The Washington Times - April 2, 2009, 09:43AM

It’s the GOP blueprint take two. With the devil is supposedly in the details and Democrats declaring swift passage of President Barack Obama‘s multi-trillion dollar budget, congressional Republicans have come to the rescue - again. Outlining, in detail this time, their budget “Blueprint for America,” or “Path to American Prosperity,”if you prefer.

It again chides the president for “spending too much, taxing too much and borrowing too much,” but now has charts. Many, many charts - showing just what the problem is and how Republicans plan to fix it. Still, it’s a message that’s getting lost, not surprisingly, among tone deaf Democrats.

To their credit, Republicans promised not to be just the party of “no” but now run the risk of being the party of no pull, no power, no persuasion. They bumbled their way through the first version of an alternative budget that Congressman Paul Ryan now says was a “mistake” or just a “plan,” not the real budget. This is the real budget, he insists. Frankly, the president’s outrageous bankrupting spending request shouldn’t have taken Republicans by surprise or had them fumbling to unveil their own plan, in the first place. 

While simply pointing out everything wrong with the president’s budget, Republicans, who now actually have a decent plan, are still struggling to fully articulate how they can make it right. Though it’s not completely their fault, after all Democrats declared from the start that the GOP plan was dead on arrival. I would venture to say at this point it’s barely on life support. All conservatives can hope for now is some Blue Dog resuscitation with a filibuster paddle.

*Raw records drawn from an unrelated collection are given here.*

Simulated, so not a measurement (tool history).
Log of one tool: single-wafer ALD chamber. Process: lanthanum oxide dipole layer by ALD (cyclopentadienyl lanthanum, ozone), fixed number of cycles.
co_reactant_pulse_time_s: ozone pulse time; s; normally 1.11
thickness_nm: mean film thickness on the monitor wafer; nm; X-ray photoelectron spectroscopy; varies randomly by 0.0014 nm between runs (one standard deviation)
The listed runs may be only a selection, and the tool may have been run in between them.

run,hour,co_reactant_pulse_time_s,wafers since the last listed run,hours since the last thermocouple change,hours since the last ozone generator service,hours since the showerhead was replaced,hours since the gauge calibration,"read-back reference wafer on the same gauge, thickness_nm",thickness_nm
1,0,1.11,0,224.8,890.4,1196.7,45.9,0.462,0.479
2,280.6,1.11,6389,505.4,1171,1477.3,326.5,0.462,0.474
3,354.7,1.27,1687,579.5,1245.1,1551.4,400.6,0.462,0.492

President Obama dumped his budget down on lawmakers before ditching D.C. for Europe to let his henchmen do all the haggling. Sure there has been some whittling down no thanks to a few moderate Democrats, but not nearly enough to chip away at the deficit, reign in out of control spending or offer real tax relief for all Americans. No matter, the unprecedented $36 trillion budget will most assuredly pass virtually in tact with, once again, no bipartisan consensus. And that’s a shame, because the American people deserve better.